Did IT deploy a new web filter at work? Is it preventing you from streaming music to drown out the droning of your co-workers taking meetings in your open plan office? Have you got a case of the Mondays?
That was the situation I found myself in recently. By default, Plex listens on port 32400, though it’ll happily use any port and it plays nice with gateways that support UPNP/NAT-PMP and pick a random public port to forward. That random port was the source of my problem. The new webfilter doesn’t mind the Plex domain, but it doesn’t like connections that aren’t on ports 80 or 443 – not even 22, and certainly not 32400.
Time for a reverse proxy. There’s lots of documentation about putting Plex behind a reverse proxy out there, but as is often the case with me, I had some additional requirements that complicated things a bit.
I already run a reverse proxy on my public IP that terminates TLS for a few services I host internally on my LAN behind an OAuth proxy. And by default, the connections from Plex clients want to connect directly to the media server via the plex.direct domain, which I don’t control and for which I can’t easily create TLS certificates (in truth, I probably could using Lets Encrypt and either the HTTP or ALPN challenge, but where’s the fun in that?).

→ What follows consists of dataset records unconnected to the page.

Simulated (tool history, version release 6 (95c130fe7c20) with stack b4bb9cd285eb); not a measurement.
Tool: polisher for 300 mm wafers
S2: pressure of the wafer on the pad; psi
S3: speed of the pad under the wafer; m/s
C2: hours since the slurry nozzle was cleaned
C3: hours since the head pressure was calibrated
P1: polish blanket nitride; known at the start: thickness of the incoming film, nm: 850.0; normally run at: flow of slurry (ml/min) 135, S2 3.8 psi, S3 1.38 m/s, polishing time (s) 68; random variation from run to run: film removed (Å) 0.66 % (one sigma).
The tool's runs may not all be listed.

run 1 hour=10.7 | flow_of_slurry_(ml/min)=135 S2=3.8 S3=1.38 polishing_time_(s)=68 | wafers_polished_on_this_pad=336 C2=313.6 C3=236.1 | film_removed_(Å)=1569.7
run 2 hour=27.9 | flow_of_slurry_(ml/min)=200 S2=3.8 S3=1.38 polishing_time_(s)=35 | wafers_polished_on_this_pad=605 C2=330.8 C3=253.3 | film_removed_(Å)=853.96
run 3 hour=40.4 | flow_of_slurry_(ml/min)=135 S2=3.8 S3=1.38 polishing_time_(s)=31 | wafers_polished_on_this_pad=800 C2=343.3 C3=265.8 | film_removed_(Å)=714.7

Here’s the behaviour I need:
1. Stream connections for *.plex.direct to the Plex media server
2. Terminate TLS for primary domain name and proxy those connections internally
3. (Optional) Accept SSH connections on 443 and stream those to OpenSSH
First, create a new HTTPS proxy entry for plex, and update all of your proxies to use an alternate port. For fun, create a server entry that returns HTTP status code 418 – we’ll use that as a default fallthrough for connections we aren’t expecting.
http {
server {
listen 127.0.0.1:8443 ssl http2;
server_name wan.example.com;
location / {
proxy_pass https://home.lan.example.com;
}
}
server {
listen 127.0.0.1:8443 ssl http2;
server_name plex.example.com;
location / {
proxy_pass https://plex.lan.example.com:32400;
}
}
server {
listen 127.0.0.1:8080 default_server;
return 418;
}
}
Combine that with the Custom server access URLs setting and you’re probably good. But where’s the fun in that? We want maximum flexibility and connectivity from clients, so let’s mix it up with the stream module.
stream {
log_format stream '$remote_addr - - [$time_local] $protocol '
'$status $bytes_sent $bytes_received '
'$upstream_addr "$ssl_preread_server_name" '
'"$ssl_preread_protocol" "$ssl_preread_alpn_protocols"';
access_log /var/log/nginx/stream.log stream;
upstream proxy {
server 127.0.0.1:8443;
}
upstream teapot {
server 127.0.0.1:8080;
}
upstream plex {
server 172.16.10.10:32400;
}
upstream ssh {
server 127.0.0.1:22;
}
map $ssl_preread_protocol $upstream {
"" ssh;
"TLSv1.3" $name;
"TLSv1.2" $name;
"TLSv1.1" $name;
"TLSv1" $name;
default $name;
}
map $ssl_preread_server_name $name {
hostnames;
*.plex.direct plex;
plex.example.com proxy;
wan.example.com proxy;
default teapot;
}
server {
listen 443;
listen [::]:443;
proxy_pass $upstream;
ssl_preread on;
}
}
Reading from the bottom we see that we’re listening on port 443, but not terminating TLS. We enable ssl_preread, and proxy_pass via $upstream. That uses the $ssl_preread_protocol map block to identify SSH traffic and send that to the local SSH server, otherwise traffic goes to $name.
$name uses the $ssl_preread_server_name map block, which uses the SNI name to determine which proxy to send the traffic to. Because we specify the hostnames variable, we can use wildcards in our domain matches. Connections for *.plex.direct stream directly to the Plex media server, while those for my domain name are streamed to the HTTPS reverse proxy I defined previously, which handles the TLS termination. Finally, any connection for a domain I don’t recognize gets a lovely 418 I’m a Teapot response code.